“Hey, Daddy!” called my son, strutting into the kitchen while I was stirring a pot of pasta on the stove for dinner. “Do you want to play a game wiff me?”
“Sure, Buddy,” I replied, putting down the spoon. “What game should we play?”
Lately everything I play with him is a “game.” My personal favorite is “Which One Is Loud?”—a game in which Daddy is presented with a host of toy animals and must choose which of the animals is the loudest. Once a champion is named, next comes the second loudest, the third loudest, and so on, until all animals have been properly ranked in decreasing decibel order. In the early rounds, I always find it particularly challenging to decide between a lion’s roar or tiger’s roar, and then later, between a sea turtle and a goldfish. (I guess the turtle splashes louder?) As the Final Judge of Loudness, my son often illogically overrules my decisions—sometimes claiming a shark is louder than an elephant—but as he is the creator of “Which One Is Loud?” I must respect his authority.
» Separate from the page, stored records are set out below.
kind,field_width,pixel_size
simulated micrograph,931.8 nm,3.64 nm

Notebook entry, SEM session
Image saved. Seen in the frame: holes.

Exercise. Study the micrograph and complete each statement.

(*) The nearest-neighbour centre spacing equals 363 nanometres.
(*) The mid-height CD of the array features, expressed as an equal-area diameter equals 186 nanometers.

Yeah, I choose my battles.
. . .
My son wasted no time and gave me my first game instruction.
“Roar like a lion!”
I happily and enthusiastically obliged. “Raaaaaaaaaawwwwwwwwwwwwhhh!” Was this game a derivative of “Which One Is Loud?”
“Okay, Buddy,” I said. “Now what?”
“Zoom like a car!”
“Vvvvvvrrrrrrrrrrooooooooooommmmm!” I was actually pretty proud of this one. I even did a little vibrato at the end to create an idling engine effect. Surely I was winning the game. “Okay, what’s next?”